The Depressed Person — David Foster Wallace (DFW)

Certain books get you hooked. Certain books hit your face with the feelings evoked by the author’s words. It is almost two years since I read 1984 by George Orwell, and 30 books in between, I haven’t found this tsunami of emotions and feelings evoked. The book is the Depressed Person. It is a short story, roughly around 8 pages long, about a depressed person as you might have guessed rightly. Here is the link to the story if you would like to read it before you read the article. Much of the article won’t make any sense if you haven’t read the story. However I will attempt to keep you in context as much as I can. A daunting task I presume.

The Depressed Person is one of the most brutally frank stories I have come across. It takes the reader to depths of human emotions, most of which we shy away from. We like to stay hard and merely float on the shallow depths of human mind. It (the story) takes those mindless distractions away, it removes the hide and lays the complex myriad of human emotions and mental processes bare for us to look. And to an uninitiated reader, that is too much to take in 8 pages. Yet, DFW lays it out for you like a disgusting corpse with his beautifully frank writing that lies in the sweet spot between verbose and briefness. While you do not want to look at it, yet you can’t help yourself looking at it more. The writing style buttresses the story line amazingly. I guess those complexity of human emotions entails such a detailed writing.

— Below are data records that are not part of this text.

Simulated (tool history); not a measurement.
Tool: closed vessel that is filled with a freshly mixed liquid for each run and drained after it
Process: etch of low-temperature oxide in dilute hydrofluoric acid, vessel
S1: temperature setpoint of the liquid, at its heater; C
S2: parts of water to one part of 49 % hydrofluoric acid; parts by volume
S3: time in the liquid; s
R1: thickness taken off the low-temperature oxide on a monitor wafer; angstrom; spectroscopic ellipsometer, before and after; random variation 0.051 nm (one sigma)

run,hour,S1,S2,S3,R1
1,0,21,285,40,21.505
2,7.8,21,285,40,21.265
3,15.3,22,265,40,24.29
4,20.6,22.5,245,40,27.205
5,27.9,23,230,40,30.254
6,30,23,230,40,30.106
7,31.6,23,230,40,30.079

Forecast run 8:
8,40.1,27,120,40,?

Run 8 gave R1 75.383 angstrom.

The Depressed Person lacks the unnecessary details like names of the protagonists or the supporting agents in the story. The protagonist is called the Depressed Person and her friends are only referred to as The Support System. DFW helps you keep your focus only on the mental processes of a depressed person. These processes unfold one by one through time and space. The conversations with the specialist paint a very gloomy picture of what depressed people go through with the complete helplessness. The story evoked in me a sort of grave empathy for depressed people and scare that I would never want to be in a position. It gives a feeling that depression is like a black hole. Almost a point of no return.

The post is intended to not review the book. Maybe just inspire someone or to be fully honest, just gently nudge you to pick and read this amazing short story.